Some believe that the way you spend New Year’s Eve determines how you will spend the year ahead. If that’s true, then what’s in your glass at midnight could have enduring implications. Choose wisely.
Champagne is among the most traditional New Year’s options, and for good reason.
“Champagne has a celebratory history that goes back to 1789 where it was viewed as a status symbol,” says Jean-Wesley Michel, global brand ambassador for Michael Lavelle Wines. “As the years went by, it became synonymous with celebration and joyous occasions. The bubbles, the popping sound of the cork and the excitement make it the wine of choice for the holidays, weddings and birthdays.”
Vernon L. Jackson Jr., a server and cellar assistant at RPM Steak Chicago, agrees, calling Champagne “the original hypebeast” of European history.
“Every war and political conflict that passed through Champagne left a trail of fans,” says Jackson. “All crowning and royal ceremonies were held in Champagne. Leaders from across the continent would come to Champagne, have a great time and take it with them.”

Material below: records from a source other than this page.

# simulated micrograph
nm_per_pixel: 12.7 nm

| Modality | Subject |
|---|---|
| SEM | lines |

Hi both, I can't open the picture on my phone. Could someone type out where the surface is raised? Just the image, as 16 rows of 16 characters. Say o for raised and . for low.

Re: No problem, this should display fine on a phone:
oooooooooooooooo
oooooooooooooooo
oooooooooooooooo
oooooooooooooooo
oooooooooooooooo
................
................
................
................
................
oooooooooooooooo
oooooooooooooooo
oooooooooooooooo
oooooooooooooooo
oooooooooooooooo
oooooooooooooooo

Despite this legacy, some wine professionals eschew Champagne on New Year’s Eve, choosing drinks with personal meaning instead.
Michel bases his decision on heritage and family tradition. He rings in the year with a sweet, creamy Haitian liquor called Kremas or Cremas. This deviation from the standard Champagne toast isn’t a knock on the sparkling wine, he says, but a way to connect with part of his culture.
A first-generation Haitian-American, Michel remembers his mother preparing Kremas for New Year’s Eve celebrations when he was growing up.
“I would watch my mom make it from scratch: a mix of condensed and evaporated milk, cream of coconut, nutmeg, cinnamon and vanilla,” he says. “The adults would add a shot or two of Barbancourt, Haitian Rhum, for an extra kick. Kremas was a staple at every New Year’s celebration.”
While Michel chooses a beverage that connects him to his past, Jackson prefers a wine that speaks to his destiny. Ever since he traveled to Bordeaux in 2018, Jackson has toasted the New Year with a bottle of dessert wine. “In particular, any wine that has been touched by the complexities of noble rot,” he says.
Noble rot, or botrytis cinerea, is a fungus that shrivels the wine grapes and increases the sugar content thanks to certain climatic conditions: cold mornings and warm afternoons, plus moisture from a nearby water source.
Jackson’s favorites are Sauternes and Tokaji. “It’s not simply about the taste; these wines make you feel all the things,” he says. “Who doesn’t want to be in control of their destiny on the eve of a new chapter? I know I do.”
These luscious wines help him enter the New Year on a high note.
“It makes me feel like I’m Kanye at Soldier Field or Jay-Z at MSG, no one can tell me what I’m not.”
Other wine professionals believe it’s bubbles or bust on New Year’s Eve—but that still doesn’t necessarily mean Champagne. Jonah Glavin Auteri, fermentation specialist at Sango Kura, will pop bottles of sparkling saké this year. In Japan, he says, many people celebrate the New Year with an herbal saké cocktail, so he sees sparkling saké as a way to combine certain Eastern and Western traditions.
Yooie Chang, sommelier and now president of the newly formed YooVin Distribution, also likes to keep her New Year’s Eve beverage in the bubbly family by raising a glass of sparkling cider.
“One of the reasons why we may celebrate [New Year’s Eve] with bubbles is because sparkling wine is extremely versatile,” says Chang. “It drinks well solo; it works wonderfully with food.”
There are different styles and varying levels of dryness among sparkling ciders, too, she says. Two K and Revel Cider in Ontario are among her favorites “because they are not only raising the bar for what quality ciders taste like but also pushing for avant garde changes in the cidermaking world.”
Besides, Chang adds, cider is a beverage made from fermented fruit, so it falls “under the technical definition of wine.”